A Midsummer Night’s Dream – Review

Derby Shakespeare Theatre Company
reviewed by Jenni Balow

Cornwall’s Theatre Under the Stars was created on a cliff terrace by a remarkable woman, who sat in an upturned wheelbarrow to watch performances, and we are reminded of that this week by an exceptionally fine company of players from her home county.

The Derby Shakespeare Theatre Company is very proud of their own Rowena Cade, who moved south in the 1920s to live in her family’s seaside home, and after producing A Midsummer Night’s Dream in a meadow nearby, went on to build what is now the most famous cliff theatre in the world.

Right at the beginning of this production of the same play, a squeaky wheelbarrow is pushed onto the stage, and Persephone Quince (Joanna Hands) takes a seat in it and begins to devise an entertainment for a wedding feast, just as Rowena did many years ago.

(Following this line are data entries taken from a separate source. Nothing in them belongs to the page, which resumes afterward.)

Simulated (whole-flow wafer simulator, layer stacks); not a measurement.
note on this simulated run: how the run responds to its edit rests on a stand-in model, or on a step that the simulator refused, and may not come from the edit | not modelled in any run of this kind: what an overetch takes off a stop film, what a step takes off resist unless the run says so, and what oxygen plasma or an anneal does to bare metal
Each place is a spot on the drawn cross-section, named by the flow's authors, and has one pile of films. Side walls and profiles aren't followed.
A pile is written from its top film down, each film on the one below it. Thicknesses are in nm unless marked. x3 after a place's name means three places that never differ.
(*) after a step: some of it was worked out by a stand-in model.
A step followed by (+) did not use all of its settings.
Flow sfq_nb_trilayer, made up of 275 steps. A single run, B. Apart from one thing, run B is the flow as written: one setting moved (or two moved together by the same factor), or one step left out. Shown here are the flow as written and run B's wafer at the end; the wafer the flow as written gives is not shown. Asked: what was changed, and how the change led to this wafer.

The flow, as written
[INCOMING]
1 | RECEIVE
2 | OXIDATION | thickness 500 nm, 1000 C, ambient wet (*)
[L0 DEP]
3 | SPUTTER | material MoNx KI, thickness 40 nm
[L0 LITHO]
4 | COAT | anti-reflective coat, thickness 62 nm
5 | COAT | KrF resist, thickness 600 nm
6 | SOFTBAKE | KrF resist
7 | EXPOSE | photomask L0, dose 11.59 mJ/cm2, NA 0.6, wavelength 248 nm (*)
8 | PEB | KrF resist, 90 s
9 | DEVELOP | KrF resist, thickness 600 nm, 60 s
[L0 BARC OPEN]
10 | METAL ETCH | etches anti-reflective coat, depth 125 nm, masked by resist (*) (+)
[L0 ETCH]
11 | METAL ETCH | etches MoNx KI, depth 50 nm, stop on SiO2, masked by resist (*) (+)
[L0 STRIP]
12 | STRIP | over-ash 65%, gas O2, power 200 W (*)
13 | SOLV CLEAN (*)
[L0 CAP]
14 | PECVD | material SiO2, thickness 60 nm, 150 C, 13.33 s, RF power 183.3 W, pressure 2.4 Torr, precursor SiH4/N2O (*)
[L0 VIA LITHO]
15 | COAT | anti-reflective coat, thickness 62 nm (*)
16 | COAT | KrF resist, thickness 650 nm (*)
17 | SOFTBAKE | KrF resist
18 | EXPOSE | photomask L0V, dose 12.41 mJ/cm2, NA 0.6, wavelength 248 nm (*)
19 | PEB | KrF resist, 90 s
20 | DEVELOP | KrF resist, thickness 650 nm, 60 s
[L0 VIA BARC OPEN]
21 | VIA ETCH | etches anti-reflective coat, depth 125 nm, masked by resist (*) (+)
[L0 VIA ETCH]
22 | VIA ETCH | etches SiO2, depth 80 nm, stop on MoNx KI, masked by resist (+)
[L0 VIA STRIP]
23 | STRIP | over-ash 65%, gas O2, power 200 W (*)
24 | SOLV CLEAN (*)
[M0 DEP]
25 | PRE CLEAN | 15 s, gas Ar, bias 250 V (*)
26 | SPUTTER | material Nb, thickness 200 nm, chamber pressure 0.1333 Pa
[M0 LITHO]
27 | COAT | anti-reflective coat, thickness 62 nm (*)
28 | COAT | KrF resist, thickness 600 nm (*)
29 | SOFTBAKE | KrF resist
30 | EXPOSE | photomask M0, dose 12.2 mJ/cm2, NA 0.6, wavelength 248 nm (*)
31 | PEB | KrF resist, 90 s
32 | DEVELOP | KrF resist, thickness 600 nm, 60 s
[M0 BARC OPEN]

It is one of many little touches of genius by director and designer Tim Heywood and his team that dazzle us with jewel-bright costumes in a richly exotic production that glows like A Thousand and One Nights, except that this Midsummer Night’s Dream takes place under a ‘super’ moon and meteor showers.

It is set in the 1950s, with fairies in chintzy empire line frocks, each with pert wigs in a range of rainbow colours, and their king (Richard Davey) dapper-suited in orange with two-tone brogues, blue bowler hat and rolled umbrella – who takes no time at all to strike a Usain ‘lightning bolt’ pose, on a thundery first night.

Love is in the air, but the pairing needs some adjustment, and it is down to Puck (Jack Eccles) to eventually put things right. But in between times, Helena (Laura Smith) must fling and flick her long arms and hair in great gestures of frustration, and find herself accused of being “a painted maypole” by the pony-tailed Hermia (Ami-Lou Sharpe) during brilliant verbal duels.

Lysander (James Dean) and Demetrius (Adam Horvath) are the cause of the grief, but while all that is going on, the rude mechanicals have a play to prepare, with the bobble-hatted Bottom (Matthew Shepherd) wanting to play all the parts.

He is diverted, of course, becoming more of an ass than he reckoned with, and a bit of a favourite with the Queen of the Fairies (Charlotte Matthews) especially when he swings his hips and eee-aaaws his way through an Elvis standard.

The sound by Neil Jones and Mikey Smith is key to the whole piece, so we have big band swing, Brenda Lee, Adam Faith and Frank Sinatra with a rock and roll finale – fantastic.

The players, orchestrated by producer Persephone, are huge fun, headed by Flute-voiced (Oliver Hungtingdon) a Mrs Mop style Ada Snug as the Lion (Joan Chambers), Ophelia Snout as Wall (Jenny Earl) and Mrs Starveling (Irene Button).

Flora Palmer and Ann Sharpe have concocted the best of costumes, lit by Alex Stafford.This really is a dream of a show.